A cog in the drive train of IT

The purpose of IT in an organisation is to help the organisation achieve output. That output might be widgets manufactured, students enrolled, or even an IT service.


(C) https://www.flickr.com/photos/wwarby/

To do so there are many people that work together in the machine that we call the IT organisation. Each cog in the machine has its role in delivering power to the rear wheels of the vehicle that is the enterprise.

There are many things that get in the way. I will over-extend the metaphor of a car drivetrain to try and describe some of the challenges.

Efficiency the ability os a system to deliver most of its input to its output. We are all familiar with those little things that make things inefficient. Endless meetings needed to get ‘everyone on board’ with an idea. The paperwork, the justification and re-justification required to get and keep budget. All those little things that take up time, but don’t add to the output. Those wheels spinning like fidget spinner, working hard but going nowhere fast.

The other side is effectiveness. There is no point delivering more power to the wheels if it simply causes the wheels to spin. or if the car isn’t heading in the right direction. The most highly tuned engine won’t help a mediocre driver like myself. The car will be slipping and sliding all over the place. So, a mechanism is needed to steer the car, and ensure the output goes in the right direction. I have written elsewhere about doing the wrong thing well. So often it isn’t the IT department can’t deliver, it doesn’t deliver what the business needs most. That said, the best driver in the world will struggle in an underpowered vehicle.

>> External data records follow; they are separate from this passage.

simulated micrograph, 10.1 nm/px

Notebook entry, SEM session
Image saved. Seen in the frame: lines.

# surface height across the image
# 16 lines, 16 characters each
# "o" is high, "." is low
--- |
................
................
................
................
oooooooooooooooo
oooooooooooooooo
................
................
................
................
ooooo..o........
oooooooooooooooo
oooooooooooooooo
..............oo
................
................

An an over optimised engine can’t adapt. The drag racer that can’t handle sharp bends, or the formula one car on a rally track. The IT department that is really good, but doesn’t stop to ask ’Should we be doing this?’ or ‘Is there a better way?’

Where do you sit? Do you see how what you do adds to the efficiency or effectiveness of the organisation? If your job were to be eliminated, how long before customers would notice?

Lastly, how aware of their role are the people you work with?

This is partly a management and culture issue, trying to install customer focus as a core value. And unfortunately, this required two things from management,

  1. to practice what they preach, and
  2. not just to do, but to be seen to have done

But what can you do as a lowly employee? How about you give two hoots about your job and find ways to keep adding value.